According to plumbing analogy I've hard time seeing why power is measured in volts*amps, instead of just amps.
I found an analogy from http://science.howstuffworks.com/environmental/energy/question501.htm
Electrical power is measured in watts. In an electrical system power (P) is equal to the voltage multiplied by the current.
The water analogy still applies. Take a hose and point it at a waterwheel like the ones that were used to turn grinding stones in watermills. You can increase the power generated by the waterwheel in two ways. If you increase the pressure of the water coming out of the hose, it hits the waterwheel with a lot more force and the wheel turns faster, generating more power. If you increase the flow rate, the waterwheel turns faster because of the weight of the extra water hitting it.
This explanation contrasts two ways of increasing the power:
- increasing the pressure [volts] or
- increasing the flow rate [amps].
But increasing the pressure also increases the flow rate!? What am I missing here?

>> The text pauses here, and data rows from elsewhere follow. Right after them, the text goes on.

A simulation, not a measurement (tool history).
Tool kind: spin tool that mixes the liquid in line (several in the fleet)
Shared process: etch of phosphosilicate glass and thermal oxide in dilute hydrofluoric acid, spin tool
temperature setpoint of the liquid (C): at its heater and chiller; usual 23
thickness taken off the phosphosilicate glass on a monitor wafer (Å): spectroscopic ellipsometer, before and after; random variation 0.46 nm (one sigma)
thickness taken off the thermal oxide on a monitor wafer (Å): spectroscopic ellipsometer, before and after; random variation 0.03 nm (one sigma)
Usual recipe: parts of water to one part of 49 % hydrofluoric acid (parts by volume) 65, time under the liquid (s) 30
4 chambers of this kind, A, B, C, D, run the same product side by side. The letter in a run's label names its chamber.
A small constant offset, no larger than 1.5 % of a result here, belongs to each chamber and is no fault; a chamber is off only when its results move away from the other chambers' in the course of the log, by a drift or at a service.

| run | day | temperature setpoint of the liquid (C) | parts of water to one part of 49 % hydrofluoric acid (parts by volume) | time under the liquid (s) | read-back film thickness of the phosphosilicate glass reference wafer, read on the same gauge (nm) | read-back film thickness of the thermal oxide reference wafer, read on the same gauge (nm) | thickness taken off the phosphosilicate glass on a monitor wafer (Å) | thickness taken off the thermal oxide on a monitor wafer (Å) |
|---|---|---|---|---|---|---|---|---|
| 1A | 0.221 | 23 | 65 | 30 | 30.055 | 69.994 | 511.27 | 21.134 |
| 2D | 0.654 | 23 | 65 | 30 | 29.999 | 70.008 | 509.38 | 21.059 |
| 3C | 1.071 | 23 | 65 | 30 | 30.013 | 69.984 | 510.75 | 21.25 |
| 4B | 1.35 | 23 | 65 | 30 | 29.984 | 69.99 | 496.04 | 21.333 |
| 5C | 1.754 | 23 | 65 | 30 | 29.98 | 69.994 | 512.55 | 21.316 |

Would it be more precise to say that I can increase the power by:
- increasing the pressure [volts] while keeping flow rate [amps] the same (by using hose with smaller diameter [increasing resistance]) or
- increasing the flow rate [amps] while keeping the pressure [volts] the same (by using hose with bigger diameter [decreasing resistance]?
Does increasing water pressure while reducing hose diameter (so that flow rate stays the same) really give you more powerful waterwheel?